Speaking at the Munich Security Conference, AOC doubled down on her hardline stance by invoking the Leahy Laws, which prohibit funding foreign forces credibly accused of human rights violations. “I think it enable a genocide in Gaza,” she declared, adding that thousands of deaths were “completely avoidable.” But military historians aren’t buying her narrative for a second.

Danny Orbach from Hebrew University delivered a withering fact-check, pointing out that Israel took “unprecedented measures to mitigate civilian harm” — including establishing safe zones that were six times safer than other Gaza areas. The evidence, he says, shows exactly the opposite of genocide. International affairs expert Tom Gross went even further, slamming AOC’s “shocking ignorance” and arguing her comments fuel modern antisemitic incitement globally.

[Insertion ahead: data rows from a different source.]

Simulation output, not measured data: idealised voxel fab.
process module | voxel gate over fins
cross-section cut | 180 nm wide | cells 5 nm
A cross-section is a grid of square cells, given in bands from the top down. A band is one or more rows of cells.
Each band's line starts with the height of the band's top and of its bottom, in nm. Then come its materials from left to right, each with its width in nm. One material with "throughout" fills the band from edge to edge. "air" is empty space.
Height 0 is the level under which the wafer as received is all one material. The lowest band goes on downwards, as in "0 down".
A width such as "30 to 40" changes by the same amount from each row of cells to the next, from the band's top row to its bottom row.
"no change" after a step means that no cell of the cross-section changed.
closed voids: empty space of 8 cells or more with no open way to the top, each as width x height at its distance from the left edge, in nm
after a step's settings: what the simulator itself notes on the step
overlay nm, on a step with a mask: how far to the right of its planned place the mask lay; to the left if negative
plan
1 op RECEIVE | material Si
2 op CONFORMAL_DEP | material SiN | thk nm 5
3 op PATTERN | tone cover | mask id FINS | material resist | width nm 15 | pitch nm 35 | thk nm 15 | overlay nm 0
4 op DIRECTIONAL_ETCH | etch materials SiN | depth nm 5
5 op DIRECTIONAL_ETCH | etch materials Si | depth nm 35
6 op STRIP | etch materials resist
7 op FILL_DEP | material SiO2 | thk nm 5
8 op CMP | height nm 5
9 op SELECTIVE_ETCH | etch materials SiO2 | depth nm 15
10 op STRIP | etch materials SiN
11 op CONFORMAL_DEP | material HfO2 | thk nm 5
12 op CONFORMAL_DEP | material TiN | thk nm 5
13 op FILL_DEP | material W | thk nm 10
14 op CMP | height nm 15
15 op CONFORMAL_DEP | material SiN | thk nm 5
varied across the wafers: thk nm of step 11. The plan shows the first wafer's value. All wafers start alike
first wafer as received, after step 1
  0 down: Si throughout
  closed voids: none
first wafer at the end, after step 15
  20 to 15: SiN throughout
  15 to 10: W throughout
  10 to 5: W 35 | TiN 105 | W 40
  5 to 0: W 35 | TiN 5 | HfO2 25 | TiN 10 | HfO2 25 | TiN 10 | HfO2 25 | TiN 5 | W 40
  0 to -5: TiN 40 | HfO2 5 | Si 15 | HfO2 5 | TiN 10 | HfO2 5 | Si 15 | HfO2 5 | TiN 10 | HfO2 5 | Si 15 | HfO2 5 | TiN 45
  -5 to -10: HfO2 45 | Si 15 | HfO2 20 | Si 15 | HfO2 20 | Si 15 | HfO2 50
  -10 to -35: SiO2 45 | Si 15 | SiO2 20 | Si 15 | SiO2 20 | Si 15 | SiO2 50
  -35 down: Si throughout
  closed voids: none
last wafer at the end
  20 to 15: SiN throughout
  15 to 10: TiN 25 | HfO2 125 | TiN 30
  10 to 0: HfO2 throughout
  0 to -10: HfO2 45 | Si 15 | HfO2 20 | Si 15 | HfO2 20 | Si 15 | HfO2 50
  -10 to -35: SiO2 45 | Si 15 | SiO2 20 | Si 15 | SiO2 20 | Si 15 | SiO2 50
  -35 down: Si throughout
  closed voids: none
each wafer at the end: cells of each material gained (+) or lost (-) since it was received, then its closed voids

The controversy deepened when AOC fumbled basic questions about her own political future and current foreign policy challenges. When pressed about presidential ambitions, she gave evasive non-answers. Asked to name Trump’s biggest foreign policy shift, she delivered a rambling word salad that revealed her struggle with substantive policy analysis.

This Munich meltdown signals a critical moment for the progressive movement’s foreign policy credibility. As AOC continues making headline-grabbing accusations without backing them up with solid evidence, she’s positioning herself as either a future presidential contender or a cautionary tale about the dangers of ideology over expertise.